Ideas for improvement - Winter 2019

jdherman commented 5 years ago

Some thoughts on improving algorithm performance.

Currently there is some evidence of search stalling. My approach is usually to run more random seeds, a larger population size, larger number of parent solutions (lower search pressure), or a lower crossover probability (because 1-cx_prob will replace with randomly generated trees).

Idea from @quaquel : Bring some of the tricks from e-NSGAII to policy trees to counteract stalled search: auto-adaptive population sizing and restarts.

Current parallel implementation only uses MPI but not multiprocessing. Could be an option to switch to concurrent.futures api for executors. This will make it easier to switch between mpi4py on a cluster and multiprocessing on a single machine. (again from @quaquel )

No immediate timeline for doing these things, just keeping track.

quaquel commented 5 years ago

So with respect to point 2, what API do we want? Something like the following makes the most sense I guess.


with MPIExecutor(algorithm) as executor:
    results = executor.run(nfe, logfrequency)

#or
with ProccessPoolExecutor(algorithm) as executor:
    results = executor.run(nfe, logfrequency)

Looking at concurrent.futures, we could make wrappers around the ProcessPoolExecutor, and the MPIPoolExecutor from MPI4py.

Also, what Python version do you want to support? Concurrent.futures has changed between 3.6 and 3.7. The main change is that the ProcessPoolExecutor from 3.7 onwards accepts an initialiser function. If you want to support 3.6, we could use the Pool from Multiprocessing instead while having the initializer functionality. A counter to supporting the initialiser function is that the MPIPoolExecutor currently does not have it.

quaquel commented 5 years ago

I have committed a minimum working example with a ProcessPoolExecutor. See my fork. Will work on it over the coming days some more.

jdherman commented 5 years ago

Wow, thanks @quaquel. Much of this is over my head - I've never used futures or shared memory parallelization in general. Good opportunity to learn stuff!

Your updates look nice and are clearly separated from the algorithm code, which is my only concern. As long as the serial and MPI implementations don't become more complicated, I'm all for it.

For the 3.6/3.7 debate, do you mean that running with MPI will not be possible with 3.7? If so, I'd say we should hold off for now. But I may be misunderstanding the issue.

Thank you again, keep on hacking and let me know how it goes.
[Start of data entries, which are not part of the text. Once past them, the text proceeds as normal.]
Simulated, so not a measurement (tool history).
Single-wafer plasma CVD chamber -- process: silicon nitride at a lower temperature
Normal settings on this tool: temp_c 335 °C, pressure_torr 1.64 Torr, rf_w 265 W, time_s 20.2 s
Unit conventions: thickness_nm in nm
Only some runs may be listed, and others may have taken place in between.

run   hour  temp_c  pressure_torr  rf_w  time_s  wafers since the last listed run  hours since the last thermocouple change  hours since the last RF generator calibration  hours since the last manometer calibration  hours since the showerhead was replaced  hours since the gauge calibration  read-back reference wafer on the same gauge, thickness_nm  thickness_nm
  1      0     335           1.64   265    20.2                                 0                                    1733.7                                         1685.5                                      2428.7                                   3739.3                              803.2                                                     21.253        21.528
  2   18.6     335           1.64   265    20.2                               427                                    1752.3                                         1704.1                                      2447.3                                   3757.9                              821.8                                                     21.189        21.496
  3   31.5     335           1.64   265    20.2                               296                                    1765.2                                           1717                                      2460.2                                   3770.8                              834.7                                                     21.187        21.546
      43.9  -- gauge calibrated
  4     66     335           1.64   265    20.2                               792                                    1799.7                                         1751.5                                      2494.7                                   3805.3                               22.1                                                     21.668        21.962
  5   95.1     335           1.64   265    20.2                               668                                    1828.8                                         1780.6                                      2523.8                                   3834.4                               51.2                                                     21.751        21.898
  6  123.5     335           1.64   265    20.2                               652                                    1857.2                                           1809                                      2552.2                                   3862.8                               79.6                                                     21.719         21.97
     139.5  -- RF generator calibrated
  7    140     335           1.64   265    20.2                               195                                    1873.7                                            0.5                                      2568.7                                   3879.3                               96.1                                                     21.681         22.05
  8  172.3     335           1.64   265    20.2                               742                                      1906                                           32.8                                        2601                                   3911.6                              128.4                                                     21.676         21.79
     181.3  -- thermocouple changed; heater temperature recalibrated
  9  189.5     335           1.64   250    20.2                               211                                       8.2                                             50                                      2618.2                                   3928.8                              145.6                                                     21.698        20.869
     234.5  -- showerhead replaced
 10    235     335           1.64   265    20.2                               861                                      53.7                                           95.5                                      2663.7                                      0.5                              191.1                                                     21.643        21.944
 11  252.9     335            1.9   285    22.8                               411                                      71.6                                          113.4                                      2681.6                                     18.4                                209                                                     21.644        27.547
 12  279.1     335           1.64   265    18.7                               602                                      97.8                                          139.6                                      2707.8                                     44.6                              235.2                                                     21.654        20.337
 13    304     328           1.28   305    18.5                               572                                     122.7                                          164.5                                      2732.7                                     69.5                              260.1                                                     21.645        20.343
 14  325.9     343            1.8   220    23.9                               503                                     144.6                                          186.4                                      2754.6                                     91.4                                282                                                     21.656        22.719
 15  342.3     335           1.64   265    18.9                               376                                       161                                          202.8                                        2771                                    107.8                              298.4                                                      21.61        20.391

quaquel commented 5 years ago

I have added a working MPI version as well. I have, however, a few questions

do you want to run mpi from the command line (mpiexec ...)?
the current code has side effects: running the model changes the state of the candidate solution (i.e. the tree). This is probably unavoidable, but can be a source of confusion. In particular, when running in parallel, the candidate solution is changed in the parallel process, rather than in the main process. If the modified candidate solution is not returned from parallel process to the main process, you have a problem.
Should I move main.py to a separate examples folder?
which doc standard do you want to use (I prefer the numpy doc standard)
I will add a sequential version of the code later this week.
Cleaning of the code might require a few changes to the algorithm (i.e. population and objectives should not be attributes of the algorithm but rather parameters that are used when calling e.g. iterate).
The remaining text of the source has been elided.